Friday, October 23, 2015

Four on a Friday

American Ringed-necked ducks are very cool looking with the white markings on their face. I can't figure why they don't call them Ring-billed ducks since the white ring around their bill is much more obvious from a distance than a ring around their neck. The brown one in the middle is the lone female in this bunch. For a supposedly common duck, I don't really see all that many of them. They might be mistaken for the Greater Scaup which has similar markings sans the rings.

Here is another mystery. I don't understand why this swan is so perfectly content to live life alone. You would think it would miss the companionship of others of the same species. There was a Sandhill Crane in this area a few years ago that also spent its days in a solo existence for at least a couple of years. I don't know if it is still in the area or whether it finally went looking for other Sandhills.

Here she (or is it he?) is patrolling her domain. I wonder what her reaction would be if another Mute Swan visited the pond. That would be interesting to see. Her wings are in the raised or "warning" position indicating an aggressive attitude, although I don't remember anything being near her that she might be upset with. Unless it was me. She had passed by me a few minutes earlier.

It is open season on Wood Ducks right now. It wasn't all that long ago that the population was facing extinction of a lack of good nesting sites. They naturally nest in tree cavities found in bottomland hardwood forests. Volunteers got organized and started building and installing nesting boxes and, before you know it, the ducks started coming back. There was probably a population of between twenty-five and fifty at this pond early in the spring. I am not sure where they are finding all the nesting cavities because there isn't one box on this pond that I am aware of.

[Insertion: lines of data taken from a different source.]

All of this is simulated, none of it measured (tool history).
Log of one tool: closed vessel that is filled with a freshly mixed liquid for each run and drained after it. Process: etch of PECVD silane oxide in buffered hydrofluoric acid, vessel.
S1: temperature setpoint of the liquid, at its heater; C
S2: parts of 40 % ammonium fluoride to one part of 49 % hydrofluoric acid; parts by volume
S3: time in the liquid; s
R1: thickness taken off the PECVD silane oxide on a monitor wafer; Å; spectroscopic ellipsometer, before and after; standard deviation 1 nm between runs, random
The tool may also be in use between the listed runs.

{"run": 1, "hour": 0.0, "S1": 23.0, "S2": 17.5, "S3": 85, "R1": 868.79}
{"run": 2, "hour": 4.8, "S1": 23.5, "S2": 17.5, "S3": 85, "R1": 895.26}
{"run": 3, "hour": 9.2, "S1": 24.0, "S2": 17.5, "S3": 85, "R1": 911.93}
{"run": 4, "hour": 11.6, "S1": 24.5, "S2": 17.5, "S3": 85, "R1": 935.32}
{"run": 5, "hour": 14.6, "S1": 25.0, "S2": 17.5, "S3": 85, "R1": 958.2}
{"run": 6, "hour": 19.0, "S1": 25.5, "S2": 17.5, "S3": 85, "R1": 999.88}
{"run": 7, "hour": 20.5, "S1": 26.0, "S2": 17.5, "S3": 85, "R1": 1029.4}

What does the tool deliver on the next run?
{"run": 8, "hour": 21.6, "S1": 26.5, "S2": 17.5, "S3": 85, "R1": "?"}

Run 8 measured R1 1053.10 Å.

A mother Woody will encourage her young to leave the nest the day after hatching. That can entail a jump from a hole in a tree fifty feet or more up and a march of up to a mile to get to water. They are precocious, born with their eyes open and the ability to do many things on their own such as swim. This pond is hemmed in a by major highways and a railroad track, so there is a limit to where they can find suitable nesting cavities. They are finding them somewhere close, though, since there were quite a few clutches of chicks on the pond in the spring.